Although the driver was an agency driver he was given the same instructions as we give to our own drivers. Have we any defence against the prosecution?
AIt would seem that you have a good defence. Regulation 90 (2) of the Motor Vehicles (Construction and Use) Regulations 1973 lays down provisions for the safety of loads. Failure to comply involves an offence under Section 40 (5) of the Road Traffic Act 1972. This Section states that "a person (a) who contravenes or fails to comply with any regulations under this section: or(b) who uses on a road a motor vehicle or trailer which does not comply with any such regulations or causes or permits a vehicle to be so used shall be guilty of any offence".
In that case, there are two separate offences under (b): using is the first and causing or permitting to be used is the second. Because the conjunction "or" is used in the section it is obvious that a person cannot be charged with both offences.

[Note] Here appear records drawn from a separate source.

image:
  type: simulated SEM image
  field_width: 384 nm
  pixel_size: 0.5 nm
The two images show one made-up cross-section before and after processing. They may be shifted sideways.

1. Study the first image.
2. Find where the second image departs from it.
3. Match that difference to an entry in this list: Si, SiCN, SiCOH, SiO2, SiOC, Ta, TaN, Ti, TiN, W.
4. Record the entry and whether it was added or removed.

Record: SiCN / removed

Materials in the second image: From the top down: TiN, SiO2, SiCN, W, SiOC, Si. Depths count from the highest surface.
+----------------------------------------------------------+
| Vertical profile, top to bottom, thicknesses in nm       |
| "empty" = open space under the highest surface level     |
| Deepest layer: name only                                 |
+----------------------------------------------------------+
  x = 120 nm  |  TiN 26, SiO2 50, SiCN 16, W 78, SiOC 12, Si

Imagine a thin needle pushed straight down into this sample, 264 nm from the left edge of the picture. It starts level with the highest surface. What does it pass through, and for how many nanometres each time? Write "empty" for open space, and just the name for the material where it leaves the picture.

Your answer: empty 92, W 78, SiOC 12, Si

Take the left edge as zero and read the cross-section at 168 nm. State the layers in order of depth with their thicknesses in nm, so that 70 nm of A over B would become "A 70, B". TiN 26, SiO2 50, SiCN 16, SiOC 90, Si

In your case, taking the second alternative first, it would seem that you have taken all reasonable precautions to inform your drivers of the importance Of securing loads properly — though a notice, in the wage packet drawing attention to the instructions would have confirmed this. In those circumstances, the fact that your company. has not been charged with "causing or permitting", would tend to reinforce this view.
It would seem, therefore, that you have been charged with "using" the vehicle, because the prosecution does not feel that the alternative charge would succeed. Normally, this is the charge against the driver but it has been held that driving by the owner's servant on the owner's business is equivalent to driving by the owner so that the charge of "using" can be applied to either or both.
In your case, however, the driver was an agency driver and presumably the agency pays his wages and national insurance contributions and has the right to dispense with his services. If he was not working under a contract of employment with your company, then it is unlikely that it can be held that he is the servant of your company. The charge of "using", therefore, cannot be upheld.
An appeal against the decision of the Oxford magistrates to dismiss the charges in a similar case was dismissed by the Queen's Bench Division in July, this year.